Migrating to Xcode 8

This is a somewhat chronological sequence of various issues I encountered when updating our CI server to work (again) with Xcode 8.

1. Broken Code Signing

Xcode 8 set out to fix one of the major tool annoyances that developers encounter: code signing. The “Fix issue” button has been removed and automatic code signing has been overhauled. You can enable it with a simple checkbox (which will trigger Xcode to generate provisioning profiles automatically):

However, this option is not compatible with xcodebuild. I haven’t dug into the details, but when this option is checked you need to be signed into a development team so I believe the feature cannot be used on a CI machine from the command line.

Other folks ran into this issue as well. You can just disable automatic code signing and select specific profiles as mentioned in the fastlane codesigning docs.

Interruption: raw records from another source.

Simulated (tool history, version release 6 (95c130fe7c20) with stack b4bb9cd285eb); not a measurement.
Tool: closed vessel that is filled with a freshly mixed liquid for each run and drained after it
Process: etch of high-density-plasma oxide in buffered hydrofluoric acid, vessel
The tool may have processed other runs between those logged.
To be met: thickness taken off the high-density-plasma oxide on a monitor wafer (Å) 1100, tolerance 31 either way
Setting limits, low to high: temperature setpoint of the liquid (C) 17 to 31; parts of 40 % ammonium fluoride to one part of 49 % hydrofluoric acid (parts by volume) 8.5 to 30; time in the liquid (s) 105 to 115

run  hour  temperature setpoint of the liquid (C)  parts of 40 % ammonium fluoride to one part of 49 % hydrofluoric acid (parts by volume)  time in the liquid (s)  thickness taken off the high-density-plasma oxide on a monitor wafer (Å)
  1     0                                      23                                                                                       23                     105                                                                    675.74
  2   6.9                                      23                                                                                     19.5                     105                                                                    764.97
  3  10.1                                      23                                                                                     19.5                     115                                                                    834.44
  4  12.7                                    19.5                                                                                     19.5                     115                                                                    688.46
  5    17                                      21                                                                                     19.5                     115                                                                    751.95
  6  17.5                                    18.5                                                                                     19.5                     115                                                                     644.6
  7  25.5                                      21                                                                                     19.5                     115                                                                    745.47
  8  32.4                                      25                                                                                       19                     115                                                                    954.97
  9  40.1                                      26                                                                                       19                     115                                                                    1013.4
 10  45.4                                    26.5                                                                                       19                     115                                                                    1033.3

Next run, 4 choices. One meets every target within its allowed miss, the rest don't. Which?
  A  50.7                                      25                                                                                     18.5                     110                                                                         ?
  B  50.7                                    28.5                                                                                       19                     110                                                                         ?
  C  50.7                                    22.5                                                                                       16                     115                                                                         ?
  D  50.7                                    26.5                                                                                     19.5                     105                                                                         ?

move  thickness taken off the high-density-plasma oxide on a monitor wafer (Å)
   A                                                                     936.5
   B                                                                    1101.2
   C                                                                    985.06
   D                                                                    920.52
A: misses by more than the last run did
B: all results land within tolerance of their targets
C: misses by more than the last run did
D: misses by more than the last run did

However, this approach is not compatible with our current build configuration. We create various different PlanGrid builds (daily, release candidates, etc.) with slightly different configurations. As part of these configurations we change the bundle identifier to allow multiple builds to be installed on a device side by side.

In Xcode 7 we could use a script to rename the bundle identifier and the Automatic provisioning setting would pick the right provisioning profile based on the bundle identifier.

However, this option is no longer available in Xcode 8 (you can go fully automated or you need to explicitly specify a profile for each target & build configuration).

I could work around this by defining an environment variable that specifies the correct provisioning profile for each lane and using that environment variable as part of the build configuration.

First issue solved; this one was easy as I could reproduce it on a local machine. At this point fastlane builds were passing locally, but for some mysterious reason they were still failing on CI with the catchall error Exit status: 65.

Takeaway 1: It would be great if Apple would have documented if/how automatic signing should be used with xcodebuild. But admittedly our use case for changing bundle identifiers dynamically is a little unconventional (we could just have separate targets).

2. Ruby Issues

At this point I was investigating our buid_deploy_latest lane, which runs whenever we merge to dev. It creates a build, ships it to HockeyApp, runs the test suite and reports code coverage to codecov.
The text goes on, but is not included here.